Charlie Harper is an American artist known for his unique use of geometrics in his wildlife drawings. Because he is regarded as a local treasure, ArtWorks honored him featuring his work on a mural (seen below). Readers may recall my post featuring the two bluebirds titled Homecoming.

 

For BLINK, We Have Become Vikings (a local multimedia company) transformed this mural into their own tribute to Charlie Harper by projecting other Harper creations onto the mural. Enjoy Our Own Homecoming.

To see other posts about BLINK, click here.

On BLINK with Ruthven

John Ruthven is an American artist known for painting wildlife in the style of James Audubon. Awarded a National Medal of Arts in 2004 and an area resident, ArtWorks honored him by featuring one of his paintings as a mural (Seen below). I also posted about this mural – Martha: The Last Passenger Pigeon.

For BLINK, Foster & Flux (a local animation studio) transformed the mural into a vivid and beautiful story. Enjoy the video showing For the Birds.

To see other posts about BLINK, click here.

On Two Forms of Energy and Grace

Hmmmm …. I wonder what these represent?

 

I still can’t tell what’s going on, but this is whimsical to me.

 

Even though it is difficult for me to apply meaning, I like this abstract design

 

Is this representing a bug or a fish?

 

But it connected to something.

 

Yet it all comes together forming Energy and Grace – after all, energy and momentum are connected.

 

When I first saw the ArtWorks mural, the abstract side of me liked it, but it doesn’t deliver the boldness that I also enjoy. I see fun, but it also bores me relatively quick. Yet, it served as ArtWorks first abstract mural.
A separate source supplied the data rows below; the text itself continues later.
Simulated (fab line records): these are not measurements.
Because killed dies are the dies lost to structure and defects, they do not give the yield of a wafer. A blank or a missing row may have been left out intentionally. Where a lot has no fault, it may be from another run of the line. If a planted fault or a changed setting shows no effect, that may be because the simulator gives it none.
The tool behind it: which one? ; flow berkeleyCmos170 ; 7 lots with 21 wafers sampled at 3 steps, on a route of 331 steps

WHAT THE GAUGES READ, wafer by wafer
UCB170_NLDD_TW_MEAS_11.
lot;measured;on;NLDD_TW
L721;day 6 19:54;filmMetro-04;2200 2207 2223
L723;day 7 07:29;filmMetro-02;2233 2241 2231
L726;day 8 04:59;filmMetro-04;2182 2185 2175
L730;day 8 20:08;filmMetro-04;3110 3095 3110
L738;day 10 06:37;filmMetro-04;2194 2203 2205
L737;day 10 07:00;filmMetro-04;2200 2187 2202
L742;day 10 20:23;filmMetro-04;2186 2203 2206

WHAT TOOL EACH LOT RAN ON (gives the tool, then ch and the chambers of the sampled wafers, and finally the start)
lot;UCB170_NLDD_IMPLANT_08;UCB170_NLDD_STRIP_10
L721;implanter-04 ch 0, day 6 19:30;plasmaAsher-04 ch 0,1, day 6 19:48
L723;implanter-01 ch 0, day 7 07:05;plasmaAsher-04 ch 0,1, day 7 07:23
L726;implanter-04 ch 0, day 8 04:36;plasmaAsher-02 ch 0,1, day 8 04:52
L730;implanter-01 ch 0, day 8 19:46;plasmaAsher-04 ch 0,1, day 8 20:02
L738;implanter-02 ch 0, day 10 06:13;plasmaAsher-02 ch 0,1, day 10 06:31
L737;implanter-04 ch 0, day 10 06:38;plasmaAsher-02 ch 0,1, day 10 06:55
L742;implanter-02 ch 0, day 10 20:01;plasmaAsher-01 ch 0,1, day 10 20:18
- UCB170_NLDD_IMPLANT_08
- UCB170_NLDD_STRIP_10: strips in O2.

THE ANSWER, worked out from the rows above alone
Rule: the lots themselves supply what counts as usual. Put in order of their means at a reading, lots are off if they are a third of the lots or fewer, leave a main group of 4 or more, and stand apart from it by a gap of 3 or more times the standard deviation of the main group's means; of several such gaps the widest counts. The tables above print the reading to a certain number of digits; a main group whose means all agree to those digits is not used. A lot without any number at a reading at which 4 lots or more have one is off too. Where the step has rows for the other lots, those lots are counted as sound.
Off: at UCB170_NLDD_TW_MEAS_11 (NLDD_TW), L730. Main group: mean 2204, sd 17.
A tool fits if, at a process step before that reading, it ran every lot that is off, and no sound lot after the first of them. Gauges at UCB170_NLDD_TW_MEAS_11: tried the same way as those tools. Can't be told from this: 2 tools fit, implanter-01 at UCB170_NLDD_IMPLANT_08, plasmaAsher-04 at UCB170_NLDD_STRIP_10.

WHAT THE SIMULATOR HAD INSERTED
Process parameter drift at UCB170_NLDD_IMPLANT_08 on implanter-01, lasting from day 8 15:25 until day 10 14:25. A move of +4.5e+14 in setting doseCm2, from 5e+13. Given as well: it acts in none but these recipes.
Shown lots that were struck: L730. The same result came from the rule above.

Three reasons exist for Energy and Grace:

  1. Saluting the resurgence of the downtown neighborhood known as Over the Rhine (OTR)
  2. Celebrating the Art Academy of Cincinnati (AAC), which moved to OTR in 2005
  3. Honoring an internationally acclaimed local artist who is also a faculty member at AAC

ArtWorks and AAC collaborated in 2013 to transform one of Kim Krause’s paintings into this mural located at 16 E. 12th Street in downtown Cincinnati. Energy and Grace’s design displays energy and momentum in a fun and whimsical way.

Not long ago I introduced BLINK Cincinnati to readers. For BLINK, Brace Berlin (a production services company) transformed this mural with projection mapping into their version of Energy and Grace – and it is featured below in this 30-second promo for BLINK. Enjoy.

 

To see more of my posts about the murals of Cincinnati, click here.

To learn more about artist Kim Krause, click here to visit his site.

Thanks to Resa (Toronto’s leading lady) whose posts about street art in Toronto and Winnipeg, got me interested in outdoor art in my area. I invite readers to visit Resa’s blog (but tell her I sent you).

On Introducing BLINK

I was probably like many Cincinnatians who unknowingly wondered about the BLINK event when it was announced and eventually promoted. I was also one of the many Cincinnatians who attended the 4-day event in mid-October that left enthusiastic and in awe. Officials estimate 1 million people attended BLINK.

2017 was the first year for BLINK in Cincinnati. I recall reading that this was the first event of its kind, but I couldn’t confirm it. Nonetheless, BLINK unquestionably shined a light on the city and I’m confident the future will bring BLINK-like lights to other locations.

BLINK was a light and art festival spanning 20-city blocks from near the river through city center into a rejuvenated downtown neighborhood. Because it was a festival of lights, the event didn’t start until dusk.

BLINK was a free event – no admission charge – all people needed were good shoes for walking and a wandering nature to find the featured displays of projection mapping (22), lighted displays (5), light art (35), new murals (10), and music. Interestingly, artists from all over the world provided the displays. Over time, I will do have several posts about BLINK, but wanted to introduce it first.

Here are two short videos delivering snippets of the great show – and I hope you watch both. The first is a 3-minute video posted by the Cincinnati Enquirer. Because I couldn’t embed it, click here. The video below is worth the 2 minutes. Enjoy the glimpses of BLINK.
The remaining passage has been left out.